Neither cast ye your pearls before swine. The swine were also unclean. They would have no use for pearls, and perhaps would rush upon those who scattered the pearls. So, too, there are men so dull, imbruted and senseless, as to reject the pearls of truth. It is our duty to help and to try to save others, but we must use common sense.
Ask, . . . seek, . . . knock. The terms are here used with reference to prayer, and these constitute a climax. "Ask" implies a simple petition. "Seek" indicates an earnest search. "Knock" shows perseverance in spite of hindrances. The three represent earnest prayer. For every one that asketh receiveth, etc. Every one of the class concerning whom the Savior speaks. That class is those who can say, "Our Father in heaven; Hallowed be thy name; Thy will be done" (Mt 6:9,10). If his son shall ask bread, will he give him a stone? The assurance of an answer to prayer is based on the fact that God is our Father. He treats his children as a good and wise earthly parent would. No kind parent would mock his child by answering his cry for bread with stones. Bread and fish were the chief articles of food of the Galilean peasant. If ye then, being evil. Men who have the natural affection of parents, even though sinful men, will not do such things. Whoever believes that the term "Father", as applied to God, is more than a figure of speech, must believe in prayer.

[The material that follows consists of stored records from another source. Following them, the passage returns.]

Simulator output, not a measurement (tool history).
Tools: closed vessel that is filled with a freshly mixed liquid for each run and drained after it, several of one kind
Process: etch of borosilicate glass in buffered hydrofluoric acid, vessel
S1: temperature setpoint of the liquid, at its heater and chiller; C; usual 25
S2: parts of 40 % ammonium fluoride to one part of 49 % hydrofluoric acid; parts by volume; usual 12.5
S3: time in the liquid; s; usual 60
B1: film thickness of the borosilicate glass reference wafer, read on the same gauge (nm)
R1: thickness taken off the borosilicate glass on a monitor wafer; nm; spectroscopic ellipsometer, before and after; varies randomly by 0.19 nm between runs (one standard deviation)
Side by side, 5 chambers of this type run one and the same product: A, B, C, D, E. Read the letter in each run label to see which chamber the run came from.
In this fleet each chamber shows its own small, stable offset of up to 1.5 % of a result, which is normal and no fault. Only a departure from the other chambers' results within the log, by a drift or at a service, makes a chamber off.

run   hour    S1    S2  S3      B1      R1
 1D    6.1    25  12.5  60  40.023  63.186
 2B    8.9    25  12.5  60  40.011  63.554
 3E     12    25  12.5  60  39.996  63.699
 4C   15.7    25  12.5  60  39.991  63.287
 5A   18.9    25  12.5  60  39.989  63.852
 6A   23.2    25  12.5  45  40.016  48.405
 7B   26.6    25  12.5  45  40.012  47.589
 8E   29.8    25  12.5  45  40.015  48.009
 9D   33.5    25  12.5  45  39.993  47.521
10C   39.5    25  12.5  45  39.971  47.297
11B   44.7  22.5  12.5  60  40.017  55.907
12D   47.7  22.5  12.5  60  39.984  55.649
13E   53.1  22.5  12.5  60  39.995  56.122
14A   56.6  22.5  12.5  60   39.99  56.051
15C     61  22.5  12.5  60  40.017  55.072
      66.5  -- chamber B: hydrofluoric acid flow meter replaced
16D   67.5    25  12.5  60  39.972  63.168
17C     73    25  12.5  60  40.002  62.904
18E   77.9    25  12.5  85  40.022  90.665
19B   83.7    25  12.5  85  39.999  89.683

Give good gifts. Lu 11:13, in the parallel passage, says, instead of "good gifts", "the Holy Spirit", as though this is heaven's greatest blessing.
Whatsoever . . . do ye even so to them. This does not imply that we are always to do to others as they wish, but what we would like to have done to ourselves if we were placed in their condition and they in ours. We might injure them by complying with their foolish wishes. A maxim similar to the Golden Rule is found in the teachings of various sages; Socrates among the Greeks ("What stirs you to anger when done to you by bothers, that do not to others"), Buddha and Confucius ("What you do not want done to yourself, do not do to others") among the Orientals, and Hillel ("Do not do to thy neighbor what is hateful to thyself") among the Jews. But the other teachers do not come up to Christ's standard. Their maxim is negative and passive. They say: "Do not do to others what you would not have done to you". It is a rule of "not" doing, rather than of "doing". Enter ye in at the strait gate. The leading thought of the whole discourse is the kingdom of heaven and its conditions. Hence, when the Lord says, "Enter ye in", he means into the kingdom of heaven. Nearly every town in Palestine is surrounded by walls and is entered by gates. The principal ones are wide, with double doors, closed with locks and fastened with iron bars. The "strait gates" are in retired corners, are narrow, and are only opened to those who knock. For strait [is] the gate. What is it, Augustine asks, that makes this gate so small to us? It is not that it is "strait", or narrow, in itself, but that we want to take in our pride, our self-will, our darling sins.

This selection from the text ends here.